Patrick Brown says he'll be a 'partner the mayor can depend on'

Ontario PC leader 'open' to helping Toronto repair community housing

Ontario PC Leader Patrick Brown said Monday his government would be a partner that Toronto Mayor John Tory can depend on if it is elected to run the province.

Brown announced seven plans his opposition party will begin working on during a meeting with Tory, including introducing a private member's bill that would allow Toronto Community Housing to refuse to rehouse tenants evicted for criminal behaviour — a hot topic at last week's city council meeting.

He also waded into an emerging battle between Tory and the Liberal government over investments in social housing repairs and future transit projects, one that intensified following the news conference as provincial Transportation Minister Steven Del Duca defended the government's investments in the city, suggesting the mayor has gone too far in his criticism of the budget.
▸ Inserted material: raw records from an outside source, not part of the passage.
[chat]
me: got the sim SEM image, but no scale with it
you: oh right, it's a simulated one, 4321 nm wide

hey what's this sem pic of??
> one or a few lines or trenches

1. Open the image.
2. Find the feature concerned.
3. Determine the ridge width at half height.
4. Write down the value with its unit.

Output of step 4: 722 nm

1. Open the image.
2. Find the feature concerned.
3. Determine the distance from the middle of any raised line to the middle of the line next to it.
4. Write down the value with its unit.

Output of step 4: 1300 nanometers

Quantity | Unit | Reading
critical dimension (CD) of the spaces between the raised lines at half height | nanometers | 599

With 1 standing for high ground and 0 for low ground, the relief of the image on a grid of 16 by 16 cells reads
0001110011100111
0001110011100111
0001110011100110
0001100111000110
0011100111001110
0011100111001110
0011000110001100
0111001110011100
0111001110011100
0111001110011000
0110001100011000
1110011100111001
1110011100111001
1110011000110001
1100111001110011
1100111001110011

"Toronto needs a partner they can trust and rely on. Who honours commitments that have been made," Brown told reporters. "We will fight for the city of Toronto."

However, Brown declined to make a firm dollar commitment to the city on housing and transit, saying that would be premature at this point. Here are the new suggestions he made:

- Approve the mayor's request to block violent criminals who have been evicted from Toronto Community Housing Buildings from being allowed to re-apply for a TCH unit.

- Streamline development "to increase supply and affordability in the housing market."

- Direct Metrolinx to make SmartTrack fares uniform with TTC fares.

- Commit to regular meetings with Tory. 

Liberal ministers fire back at Tory

At a hastily-called news conference outside the mayor's office, Del Duca said he wanted to "set the record straight" when it comes to the money the province is giving the city.

"The province is providing more than 70 per cent of all the funding needed for the transit that's currently being built, or will be built soon, in the City of Toronto," he said.

Del Duca said he recognizes there's more work to be done, but said it's "premature" for Tory to be calling for funding for future projects that "aren't ready to be built" and don't have a "defined contribution" from the city itself. Those projects include the Eglinton East LRT, Waterfront LRT and Downtown Relief Line. 

He also accused Tory of "effectively campaigning against sitting Liberal MPPs," at a Toronto Community Housing complex on Sunday, something he called "over the line." 

On housing, Del Duca said the premier and housing minister are in talks with Tory's office.

An open letter from Housing Minister Chris Ballard's office, however, reiterated its ongoing investments in Toronto's affordable housing market in recent years and took a shot at Tory. 

"Instead of pointing fingers like the City is doing today, we need to build on our strong relationship and keep building the fair society we know Torontonians want instead," the letter said. 

Brown opposed Toronto's road toll plan

At last Thursday's budget lockup, Brown criticized the government's move to let Toronto tax hotels and Airbnb rentals — saying it wouldn't be a Liberal government without a new tax — and previously opposed the city's plan to toll the Gardiner Expressway and Don Valley Parkway.

Brown said he would give the city more money by better managing the infrastructure money the province has.

In a news release, Brown also called on Premier Kathleen Wynne to personally intervene to ensure Bombardier vehicles for the Eglinton-Crosstown project are delivered on time. 

Tory, who also recently held a meeting with NDP Leader Andrea Horwath, has said he doesn't intend to endorse a candidate in the next provincial election, but won't hesitate to highlight what parties have ideas that would benefit the city.